Born to parents Rosamond Tudor and William Starling Burgess, both from families who knew wealth and influence, Tudor entered the world on August 28, 1915. Her birth was planned and deliberate under sad and devastating conditions. Rosamond and William had previously scandalized Boston society by engaging in an affair. William's first wife had committed suicide, and Rosamond decided to divorce her husband, a close friend of William's by whom she had a son. After the drama, shock, and gossip quieted down and the bitter divorce was finalized, Rosamond and William married and had two sons.
Rosamond gained acclaim for her stunning ability to paint portraits, while William focused his attention on yacht design as a profession and aided the advancements of aviation. It was on William's boat that son Edward fell off and drowned, leaving his parents feeling responsible and guilty. This death eventually led to their divorce. But before they became irreconcilable, they decided to have another child to replace the one they lost, preferably a son. When Tudor was born, she was named Starling Burgess, after her father. He shortly then rechristened her to Natasha, for his favorite heroine in Leo Tolstoy's War and Peace. She was nicknamed Tasha.
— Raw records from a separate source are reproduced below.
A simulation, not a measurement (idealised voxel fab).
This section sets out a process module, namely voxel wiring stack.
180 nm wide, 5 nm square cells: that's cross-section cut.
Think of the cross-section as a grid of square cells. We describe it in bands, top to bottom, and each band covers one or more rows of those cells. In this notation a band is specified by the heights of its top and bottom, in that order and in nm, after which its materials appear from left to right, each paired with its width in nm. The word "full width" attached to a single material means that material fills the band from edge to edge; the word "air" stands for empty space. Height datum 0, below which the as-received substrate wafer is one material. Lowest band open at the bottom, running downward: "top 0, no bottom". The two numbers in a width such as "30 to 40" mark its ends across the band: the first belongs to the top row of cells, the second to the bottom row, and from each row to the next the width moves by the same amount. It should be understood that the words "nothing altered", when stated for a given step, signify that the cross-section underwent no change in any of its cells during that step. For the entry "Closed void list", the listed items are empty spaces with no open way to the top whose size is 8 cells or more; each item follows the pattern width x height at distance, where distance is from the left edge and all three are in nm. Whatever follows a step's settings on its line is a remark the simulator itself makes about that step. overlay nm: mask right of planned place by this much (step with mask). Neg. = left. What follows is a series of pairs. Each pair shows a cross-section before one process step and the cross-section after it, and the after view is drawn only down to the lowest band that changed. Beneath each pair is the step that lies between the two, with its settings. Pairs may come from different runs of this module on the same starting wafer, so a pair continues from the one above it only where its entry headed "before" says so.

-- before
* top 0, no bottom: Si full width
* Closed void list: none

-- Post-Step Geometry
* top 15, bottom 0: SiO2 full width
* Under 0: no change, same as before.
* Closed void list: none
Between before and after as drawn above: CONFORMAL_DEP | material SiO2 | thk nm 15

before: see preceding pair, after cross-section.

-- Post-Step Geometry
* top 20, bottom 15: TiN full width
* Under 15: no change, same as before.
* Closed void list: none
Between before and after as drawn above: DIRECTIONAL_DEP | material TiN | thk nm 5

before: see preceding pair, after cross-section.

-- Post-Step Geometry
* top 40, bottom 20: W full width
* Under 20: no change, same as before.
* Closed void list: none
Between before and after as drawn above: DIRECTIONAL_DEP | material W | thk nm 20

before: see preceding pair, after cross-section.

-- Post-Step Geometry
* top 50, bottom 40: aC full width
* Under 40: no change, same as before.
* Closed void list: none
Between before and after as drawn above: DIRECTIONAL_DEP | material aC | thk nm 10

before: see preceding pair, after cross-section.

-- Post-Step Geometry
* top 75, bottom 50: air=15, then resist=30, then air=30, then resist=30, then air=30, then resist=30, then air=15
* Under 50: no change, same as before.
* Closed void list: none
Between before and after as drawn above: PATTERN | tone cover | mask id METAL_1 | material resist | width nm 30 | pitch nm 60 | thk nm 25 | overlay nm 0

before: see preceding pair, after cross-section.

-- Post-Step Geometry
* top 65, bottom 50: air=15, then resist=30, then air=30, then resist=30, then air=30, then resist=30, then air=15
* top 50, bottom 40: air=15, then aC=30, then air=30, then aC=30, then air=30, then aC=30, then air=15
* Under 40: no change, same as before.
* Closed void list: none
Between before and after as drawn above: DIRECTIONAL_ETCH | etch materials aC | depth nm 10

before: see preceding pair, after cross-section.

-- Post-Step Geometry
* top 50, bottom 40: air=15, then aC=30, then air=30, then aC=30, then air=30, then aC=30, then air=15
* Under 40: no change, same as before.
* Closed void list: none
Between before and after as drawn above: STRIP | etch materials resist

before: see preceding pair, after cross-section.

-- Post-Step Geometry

The family lived together in Boston until Rosamond and William divorced. Rosamond determined to return to her artwork and moved to New York City. Deeming Greenwich Village an inappropriate place to raise a child, she left Tudor in the care of friends in Redding, Connecticut. Thus, at the age of nine, Tudor fell into a bohemian, creative, artistic, unconventional environment and loved it. Gone were the formalities and the stilted, reserved atmosphere of Boston. In Connecticut Tudor developed a love of the theater, dance, and nature, hoping to one day own a farm herself. Her creativity spilled out as she lived with the Mikkelson family.
Of her father Tudor saw very little. Though she tended to idealize his actions and behavior, her father suffered from a gastric ulcer, leaving him almost addicted to morphine. He had affairs, marriages, divorces, bouts of depression, suicidal tendencies, and problems with money. Tudor saw her mother more frequently, visiting her studio, traveling to Bermuda with her in the winters, and enjoying summers on a farm in Redding that Rosamond had bought. All in all, neither parent consistently raised their daughter, and Tudor often did as she pleased.
Tudor spent time with her grandmother in Boston, attended Spring Hill School, and drew numerous pictures. Though she spent a year at the Boston Museum School, Tudor gained more insight from watching her mother's style and techniques. It was while in New York that Tudor hit upon changing her name. Because her mother's friends always introduced her as Rosamond Tudor's daughter, people assumed her last name was Tudor. Liking the sound of it, Tudor quit using her last name and began calling herself Tasha Tudor. She later legalized the name change.
While still a teenager, Tudor took her illustrations and added words to create several unpublished books. She had already decided to be an illustrator, and so she practiced the skills she would use in that career. Her other dream was to be in the country, living a simple and unpretentious lifestyle. Starting her own daycare to earn money, Tudor wanted a cow as a start on her future. When her uncle surprised her with a cow, Tudor was able to put her savings aside for later. She also benefited from an inheritance that gave her furniture, heirlooms, and kitchen items.
At age twenty, she met and later married Thomas McCready, Jr. He encouraged her love of illustrating by suggesting she create a portfolio. Though publishers rejected her initial work, her book Pumpkin Moonshine was later accepted. It was intended as a Christmas present for a niece, but it gave her the confidence to continue drawing as a profession. McCready also purchased a farmhouse in New Hampshire so Tudor could realize her dream of country living. They lived in an old-fashioned way, eschewing even running water and electricity until the youngest child of the four children was five years old. Tudor and the children learned to hand-wash their clothes, make bread, sew clothing, plant and tend a large garden, and spin and weave flax.
Keeping busy with the farm life, Tudor also illustrated books for other authors. She received the Caldecott Honor Award for her work on Mother Goose and another Caldecott Honor for her book 1 Is One. Her lifestyle influencing her career, Tudor drew for fairy tales, Christmas stories, Bible stories, and bedtime stories. In all she illustrated almost 100 books.
Years later, after divorcing her husband, Tudor bought land in Vermont, and her son Seth built her a house using only hand tools. Antiques filled the home, most of which she used in every day life.
Tudor is perhaps most recognized for her story called Corgiville Fair based on her love for Corgi dogs. The positive response to the book encouraged her to pen other stories, including the 2003 book Corgiville Christmas. Tudor toured the country and gave talks wherever she went. Also a weaver, spinner, doll and doll house maker, and sewer, Tudor enjoyed the home arts as well as writing and drawing Christmas cards, Valentines, Advent calendars, and posters. Feisty, and full of life, Tudor lived into her early 90s, passing away on June 18, 2008.